At the camp, the 16-year-old Klein remembers his family getting in a line in front of a Nazi SS officer with shiny boots and a riding crop, a small whip. He pointed one way or the other when each person reached the front of the line. Klein’s father was pointed in one direction, the son in the other. The son would become a slave laborer. The father went to the gas chamber.
“I never saw my father again,” Klein said Thursday night before a jam-packed audience at Beach/Schmidt Performing Arts Center on the campus of Fort Hays State University.
Earlier in the day, Klein, now 89, met informally with FHSU students and faculty at Forsyth Library. He mentioned his daughter’s book about the Klein family’s experience at Auschwitz, where historians estimate more than a million Jews were killed. In all, six million Jews -- two-thirds of their European population -- were killed by the Nazis in World War II.
Tanner Hallagin, a Fort Hays State freshman from Hays, listened to Klein Thursday afternoon and planned to attend his speech that night.
“I didn’t know much about the Holocaust; I wanted to know more,” he said. “He talked about his father for the last time. I’m kind of speechless.”

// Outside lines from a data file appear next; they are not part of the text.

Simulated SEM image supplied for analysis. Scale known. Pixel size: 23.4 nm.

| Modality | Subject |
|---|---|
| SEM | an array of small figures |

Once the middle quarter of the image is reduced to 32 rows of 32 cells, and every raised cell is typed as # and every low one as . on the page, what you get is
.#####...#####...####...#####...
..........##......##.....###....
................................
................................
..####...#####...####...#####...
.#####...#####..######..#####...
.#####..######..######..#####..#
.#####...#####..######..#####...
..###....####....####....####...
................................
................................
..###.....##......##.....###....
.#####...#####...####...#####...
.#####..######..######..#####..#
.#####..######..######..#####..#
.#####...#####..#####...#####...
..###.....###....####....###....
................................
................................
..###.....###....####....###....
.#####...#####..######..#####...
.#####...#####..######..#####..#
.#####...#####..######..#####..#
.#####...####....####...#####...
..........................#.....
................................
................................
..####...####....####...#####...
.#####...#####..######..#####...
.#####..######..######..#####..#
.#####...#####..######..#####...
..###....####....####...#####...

In Jill Gabrielle Klein’s book, “We Got the Water: Tracing My Family’s Path Through Auschwitz,” she wrote about that pivotal moment when her grandfather was selected for death by the Nazis. In that passage, Klein recounted Thursday afternoon in a voice choked with emotion, he told how in his granddaughter’s mind she goes to her grandfather, holds his hand and walks with him all the way to the gas chamber.
“I usually don’t talk about this part because I know I’m going to break down,” Klein said while using a white handkerchief to wipe tears from his eyes.
Klein’s talk Thursday night was in front of a rapt audience which listened intently to every word, every story. Afterward, the audience gave Klein a standing ovation.
“I have no words; it’s so breathtaking,” Hays High School junior Erin Muirhead said. “I have no idea how people endured all this.”
Muirhead was appreciative of FHSU bringing Klein to Hays.
“It’s so cool this actually came to Hays,” she said. “It makes me proud to be part of Hays.”
Jacob Hoss, a Fort Hays State sophomore from Ness City, was also impressed by what he heard.
“It definitely puts it into perspective,” he said. “It’s just amazing people can survive something like that. It makes you realize how good you have it here. I definitely learned a lot tonight.”
Klein hopes America can learn some lessons, too. He is concerned about the future of the country he first immigrated to in 1947, the country where he later served in the U.S. Army and became an American citizen. Klein is worried about the rise of hate crimes.
“My concern is very simple,” he said. “There is a definite parallel between Nazi Germany in the beginning in the 1930s and what’s happening in this country.”
Klein’s father, Herman, was a merchant. His mother’s name was Bertha, and Klein had two older sisters, Lilly and Oli. His father was a gentle man who liked to garden.
Klein, remembering his father, took offense when President Trump’s press secretary said recently that Hitler did not use poison gas.
“This is one human being who was killed by poison gas,” he said.
Klein has told his story to audiences large and small for three decades. He speaks about 30 to 40 times a year, usually in his home state of Florida. Klein was asked to speak at FHSU as part of a group project by Fort Hays State students who attended the National Campus Leaders Summit at the United States Holocaust Memorial Museum in Washington, D.C. The trip was part of FHSU’s Embrace Difference campaign by the Center for Civic Leadership.
One requirement for attending the summit was having a project related to the museum’s purpose. Hollie Marquess, instructor of history at FHSU, had her world civilization class read the book written by Klein’s daughter in the fall 2016 semester. The feedback was positive from her students, so Marquess reached out to Klein about making an appearance on the FHSU campus as part of the project. Marquess and Dr. Paul Nienkamp, assistant professor of history, led five students to Washington in January.
Sponsors for Klein’s visit to FHSU were the Department of History, the Center for Civic Leadership, Phi Alpha Theta, the Honors College, the Department of Leadership Studies and the Department of Political Science.
“This has been amazing, to sit and visit with him,” Marquess said. “He has so many stories. I have been over the moon.”
Klein survived a year in Auschwitz before being liberated by the Russians, as did his mother and two sisters. He has been told that having one family member survive would be what to be expected at best, yet four of the five members of Klein’s family survived.
Now, Klein tells his family’s story.
“I am going to be the speaker for the Holocaust,” he said.